What Are the Criteria for Censorship?

Question

Hello and blessings,
What are the criteria for censorship?
Best regards, Benjamin “the Censored” Gurlin

Answer

Questions that are really statements, where it is clear they are not meant to ask but to vent anger, are deleted. Questions that contain insults are deleted. Irrelevant questions are deleted. Especially when there is a clear and ongoing background with the questioner, that adds weight on the stringent side (including one case that is probably very familiar to you personally).
At first I thought of deleting this question too, since I already explained this in the past (I think also to you), and I don’t have a more precise description of the criteria. But because you get deleted quite a bit, I thought it was appropriate to give you an answer about it.
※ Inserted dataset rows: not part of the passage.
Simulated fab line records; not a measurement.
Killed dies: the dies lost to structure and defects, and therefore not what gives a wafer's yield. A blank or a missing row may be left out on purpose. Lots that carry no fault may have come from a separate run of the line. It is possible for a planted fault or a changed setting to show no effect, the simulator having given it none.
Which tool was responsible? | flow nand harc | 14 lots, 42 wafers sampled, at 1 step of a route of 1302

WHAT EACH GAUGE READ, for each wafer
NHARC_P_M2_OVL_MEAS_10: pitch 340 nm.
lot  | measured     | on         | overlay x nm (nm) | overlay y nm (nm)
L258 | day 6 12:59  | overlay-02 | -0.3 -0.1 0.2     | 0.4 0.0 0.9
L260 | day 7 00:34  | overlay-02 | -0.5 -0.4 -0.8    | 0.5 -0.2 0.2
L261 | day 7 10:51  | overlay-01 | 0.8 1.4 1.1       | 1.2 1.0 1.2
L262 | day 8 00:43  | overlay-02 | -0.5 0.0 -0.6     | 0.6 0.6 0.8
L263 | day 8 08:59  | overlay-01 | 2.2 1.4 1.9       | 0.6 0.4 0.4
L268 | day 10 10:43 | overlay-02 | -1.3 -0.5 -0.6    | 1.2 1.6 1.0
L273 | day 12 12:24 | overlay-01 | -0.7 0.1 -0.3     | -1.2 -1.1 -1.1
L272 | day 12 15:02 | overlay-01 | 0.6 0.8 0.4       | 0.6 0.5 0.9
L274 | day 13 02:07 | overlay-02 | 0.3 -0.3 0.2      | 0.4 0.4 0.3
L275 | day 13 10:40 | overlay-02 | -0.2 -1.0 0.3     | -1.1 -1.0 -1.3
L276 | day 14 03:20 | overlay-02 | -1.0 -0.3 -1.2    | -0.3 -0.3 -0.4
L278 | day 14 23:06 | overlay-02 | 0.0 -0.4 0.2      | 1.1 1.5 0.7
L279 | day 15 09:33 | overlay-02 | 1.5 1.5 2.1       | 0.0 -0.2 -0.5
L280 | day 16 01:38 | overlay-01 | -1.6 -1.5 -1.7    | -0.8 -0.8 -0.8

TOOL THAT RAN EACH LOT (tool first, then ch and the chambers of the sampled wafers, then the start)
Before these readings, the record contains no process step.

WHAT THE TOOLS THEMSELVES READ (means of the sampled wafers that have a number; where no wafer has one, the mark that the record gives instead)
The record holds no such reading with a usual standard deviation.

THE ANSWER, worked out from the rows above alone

Just to clarify, almost none of this has happened since the site was founded. The deleted questions that were not yours were truly very few (fewer than five, in my estimation). Yours will continue to be deleted energetically as long as their character warrants it.

Discussion on Answer

Beit Hillel (2020-04-18)

[The term censorship is too broad. There is censorship of correct information because it is correct and people do not want it published. And there is simple “censorship” just because this is not the place, and the censored person is invited to look for other platforms for himself, just as Nature would not publish a Trump election speech.]

K (2020-04-19)

By the way, as far as I remember, there really were almost no cases of censorship here. That’s not the norm. Even when we used to “drive him crazy” because the discussions were just being ground to dust endlessly and there didn’t seem to be any understanding at all between the two sides. Usually in those cases there was something like “I’ve exhausted this,” which depending on the period was pulled out more or less quickly to stop that annoying argument.
I think the reason he censors more now is that some people’s questions here are just endless grumbling with mockery and scorn toward religious people, but not in one-time discussions that, fine, you could leave up… rather these are discussions that just keep coming back. And don’t stop. And they’re so stupid and just get more and more horrifying and idiotic.
In short, I totally get him.

By the way, it’s an interesting sign for the Rabbi: on the one hand people see him as a figure through whom they can vent their feelings of betrayal by existence as a whole, and on the other hand maybe it’s a bad sign, that he is perceived as an “outsider” you can joke with about our own community, which they wouldn’t do with a rabbi in their own community… but he’s enough on the inside that it takes the form of questions and answers, and not just answers without questions.

To K. (2020-04-19)

K,
This is about censoring a question (fewer than five), not a comment in a thread.

Michi (2020-04-19)

I’ll repeat again that I do not censor at all, and I don’t think there has been any increase recently. Aside from Benjamin’s “questions.” As for the point at which I pull the “I’ve exhausted this” card, there perhaps there has been some increase, because there are many questions that come up again and again and have already been discussed. And sometimes it is literally happening in parallel (to the point that there are cases where I mix up the threads and think I already answered here what I wrote there). The longer the site exists, the more discussions there are that have already been exhausted, so in my opinion it is only natural that exhaustion is reached earlier.

Aharon (2020-04-19)

Benjamin — you already got an answer here:

על הביקורתיות לאור משבר הקורונה (טור 290)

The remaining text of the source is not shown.